# Shore Fishing on Tilghman Island



## Excalibur (Oct 27, 2004)

My brothers and I will be heading out for a guy's weekend and renting a house on Tilghman Island. I think the house will have a pier that we can fish from but I was wondering if anyone can give us some recommendations on other good shore fishing opportunities on Tilghman. I did a search on some older posts and saw references to Black Walnut Pt but I'm not clear what the deal is with that....is it a pier, a beach or what. I'd like to either do some pier or surf fishing while there. We don't want to bother with chartering a boat. Oh yeah...forgot to mention timeframe. We'll be there in mid September so what are good bets for target species?


----------



## dena (Jun 20, 2010)

It is weather dependent....
You might get a Striper, or Blue fish from shore.
Perch, and again maybe Stripers and Blues from the pier. The Red Drum have been around other parts of the Bay, if the water is warm enough, it is 80+ now, maybe they will hang around.
Maybe Croakers will still be around if the cold fronts hold off.

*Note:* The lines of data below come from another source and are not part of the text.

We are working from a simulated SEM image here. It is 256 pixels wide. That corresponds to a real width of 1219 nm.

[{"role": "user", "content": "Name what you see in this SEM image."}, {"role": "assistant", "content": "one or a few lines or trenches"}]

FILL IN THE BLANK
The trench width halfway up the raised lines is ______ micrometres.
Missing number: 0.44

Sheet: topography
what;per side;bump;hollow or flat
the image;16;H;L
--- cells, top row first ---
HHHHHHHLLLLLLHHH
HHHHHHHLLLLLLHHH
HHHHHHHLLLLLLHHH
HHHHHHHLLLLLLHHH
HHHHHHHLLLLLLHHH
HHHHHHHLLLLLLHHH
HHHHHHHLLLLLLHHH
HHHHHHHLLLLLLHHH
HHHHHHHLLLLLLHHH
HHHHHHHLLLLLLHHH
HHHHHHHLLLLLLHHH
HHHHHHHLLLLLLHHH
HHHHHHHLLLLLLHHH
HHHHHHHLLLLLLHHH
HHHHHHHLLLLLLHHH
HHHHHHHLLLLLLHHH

Check back before you go, and get the latest info.
In my opinion, you are doing yourself a disservice by not going out on a boat. Pretty much guaranteed to be put on fish, what ever is biting at the time. There is a marina, famous, or infamous some say, known for its successful fishing right on the Island, probably minutes from your house.


----------



## Excalibur (Oct 27, 2004)

I hear 'ya on the boat recommendation but this is a trip to spend some time with our Dad whose health and mobility are fairly poor. He depends on full time oxygen and isn't comfortable going longer amounts of time on portable units -- so, we're pretty much tethered to land. That being said, I'm trying to find some opportunities for drive-up/short walk fishing for him and my brothers.


----------



## Orest (Jul 28, 2003)

Only guess at the B&B of Black Walnut Point can fish from their grounds. But you can fish from shore from the parking lot off the road leading to the B&B; it is just before the fenced off white building.


----------



## reddog1 (May 3, 2003)

Where are you staying? I stayed there at a place last year and had a lot of luck from the short dock they had. Actually, I talked to the neighbor and he had never fished from his dock. In the morning and evening on the incoming tide caught keeper rock every day. Additionally, around the dock I caught small blues and rock casting with chartreuse Gulp.


----------



## Tommy Robinson (Feb 3, 2005)

That are the Orest mentioned is awesome bank fishing. I've caught some really big Perch, Croakers, Blues, Rock and Rays/Skate from there. I haven't been in a good 5 years but I imagine it's still good.


----------



## Excalibur (Oct 27, 2004)

We're staying at a house on Windward drive. Pictures show it having a fairly nice pier so I'll probably take along my perching gear for fishing the structure and then my surf gear for throwing way out. May not even have to venture down to Black Walnut pt.

Where's a good place on TI to buy chunk bait like LY, etc ? (for my surf gear)


----------



## reddog1 (May 3, 2003)

Cool. We stayed on the other side of the island because we could bring our dog. We bought bait (peelers) on the way there at a shop across from the St. Micheal's Maritime museum. I am sure there are some spots on the island though near the docks. Make sure when you are casting your surf rods to walk to the end of the dock and cast and walk the line back to the shore. You should be able to hit some deeper water and increase your chances. Let us know how it goes.


----------



## dena (Jun 20, 2010)

Rent a kayak to ferry out baits.
This chart shows the deeper water a good ways off shore.
http://www.charts.noaa.gov/OnLineViewer/12263.shtml


----------



## slogg (Aug 7, 2010)

If you get blanked, try driving another hour or so south to the Hoopers Island causeway and fish off the side of the 'highway' into the deep water. I SLAYED the blues (up to 19" last October) off those rocks the one time i went. Oldtimers were killin' it with stripers on peeler crabs. Me? Not a one...


----------